Once the well began to run dry these weekends became sparse and we would find and plat an easy game every once in a while solo instead. This actually killed a lot of the fun. Without another there to share your exasperation at these terrible games it becomes more of a chore to complete them, cue Twin Robots…
Playing Twin Robots
Twin Robots is a very basic platforming game, you move through a side-scrolling level, jump from platform to platform in order to navigate, and try not to get killed by spike traps, saw blade traps, and lasers.
These levels are extremely bland with hardly any colour or interesting lighting. Almost zero effort has been put in to make the place look like a laboratory or a factory or anything even remotely imaginative, it’s all just flat untextured shiny block after flat untextured shiny block.
Extremely bland visuals
Their ultimately irritating attempt at making the usual platforming formula a little more exciting is to add a second character, hence; Twin Robots.
At the start of every level one of the robots is imprisoned and the other is not. The goal is to head out into the level looking for a switch which will free your twin, and then reach the goal with both robots. This is pretty tricky when everything in the level is an untextured block without much to indicate where you are in order to help you navigate.
Your imprisoned Twin
Jumping uses energy which you can recover from glowing tiles on the ground, running over them will recharge the robot. Running out of energy results in the robot “dying”. You can also magically transfer some energy from one robot to the other when necessary. It’s okay to reach the goal with only one robot, but if you want that shiny platinum you obviously need to be finishing levels with both robots intact.
Dying is all too easy when the majority of the traps have oversized or misaligned hit-boxes and all it takes is a slight tap from one of these to damage your robot eventually resulting in the need for a level reset. This rinse-and-repeat process gets extremely irritating when 90% of level resets are down to the game being unpolished.
Spikes are an instant kill
The devs also made the inconceivably irritating decision to include semi-realistic physics to certain objects in the game. At some points you will need to activate a switch by placing a block on it, standard platformer shenanigans, except the blocks are physics enabled and weigh about the same as an empty cardboard box.
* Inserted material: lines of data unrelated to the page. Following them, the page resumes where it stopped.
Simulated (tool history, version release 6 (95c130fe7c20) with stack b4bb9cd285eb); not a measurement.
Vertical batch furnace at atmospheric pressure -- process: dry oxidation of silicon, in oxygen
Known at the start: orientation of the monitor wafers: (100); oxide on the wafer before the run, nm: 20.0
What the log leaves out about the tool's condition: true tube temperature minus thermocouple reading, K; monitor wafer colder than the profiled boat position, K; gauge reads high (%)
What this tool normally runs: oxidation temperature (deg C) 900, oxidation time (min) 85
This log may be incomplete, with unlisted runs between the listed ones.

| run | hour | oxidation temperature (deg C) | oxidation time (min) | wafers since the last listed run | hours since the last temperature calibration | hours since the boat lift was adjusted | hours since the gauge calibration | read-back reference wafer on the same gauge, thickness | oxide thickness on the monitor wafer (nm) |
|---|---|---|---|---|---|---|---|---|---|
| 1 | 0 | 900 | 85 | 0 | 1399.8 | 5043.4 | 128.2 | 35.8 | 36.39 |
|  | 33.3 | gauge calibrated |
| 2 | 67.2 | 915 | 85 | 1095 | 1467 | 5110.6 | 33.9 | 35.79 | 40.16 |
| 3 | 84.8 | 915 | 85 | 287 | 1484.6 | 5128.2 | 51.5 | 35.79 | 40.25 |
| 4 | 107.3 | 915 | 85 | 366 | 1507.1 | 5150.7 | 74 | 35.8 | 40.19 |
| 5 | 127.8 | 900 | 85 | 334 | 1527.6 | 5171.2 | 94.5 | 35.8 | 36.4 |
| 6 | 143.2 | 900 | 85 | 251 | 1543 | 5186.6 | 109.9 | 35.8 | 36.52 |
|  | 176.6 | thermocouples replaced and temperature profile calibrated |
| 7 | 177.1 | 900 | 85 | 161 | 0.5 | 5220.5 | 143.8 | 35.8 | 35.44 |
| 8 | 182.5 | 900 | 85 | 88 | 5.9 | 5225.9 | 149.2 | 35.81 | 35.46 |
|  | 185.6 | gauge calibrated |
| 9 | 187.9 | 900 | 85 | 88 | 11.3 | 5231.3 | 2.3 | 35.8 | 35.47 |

To move these blocks around you don’t push them, pick them up, or have any real control about where they’re going, you just have to run at them and launch them and hope that they land somewhere reasonable. You can make minor adjustments by giving the objects small taps from the side by inching towards them, but due to the unpolished and glitchy nature of the game, this will sometimes result in the block being launched at light speed somewhere entirely undesired.
Immediately after taking this screenshot, the physics block hit the darker robot, launching the block off screen to the right at hyperspeed
Speaking of glitches, the doors are just about the most broken part of Twin Robots. If you get too close to a closed door the robot will actually clip through it and, oh boy, does the PS4 not like that. The game will slow to around three frames-per-second while you wrestle with the controller to try and free yourself from this before the game can crash or your PS4 can explode. Couple this with physics-enabled boxes which frequently get accidentally launched right up against these doors and you have a very bad time on your hands.
Platting Twin Robots
Acquiring the plat for this game is simple enough in theory. There are 28 levels to complete, each more difficult than the last. And when I say difficult, I don’t mean difficult, I mean horrendously boring and down-right frustrating. The amount of times you’ll die from hitting nothing, or get stuck in a door, or fall prey to spontaneous defiance of physics, or some other irritating factor of this poorly made game and then have to restart that level is innumerably infuriating, especially towards the end.
This would be much less of a pain if you could simply complete the level with only one robot, but no, you want that plat? You save them both.
Imagine thinking to yourself one day, “what’s a good mechanic for my new indie game? I know, I’ll make everyone complete every level at least twice.” Because that’s what the devs at Thinice thought would be a great idea by asking that you rescue both robots.
Most of my trophies wouldn’t pop unless I quit the game and reloaded it
As well as this, some levels contain batteries. These useful pickups give your robot a large boost in energy, filling the meter entirely. A good tip with these is to transfer almost all your energy to the second robot before picking one up as then you’ll have both robots at full capacity. Some levels don’t contain a battery and levels 12 and 13 contain 2 batteries. Luckily you can track this from the level select because you need to find and collect them all for the platinum. Don’t worry, they’re not very well-hidden.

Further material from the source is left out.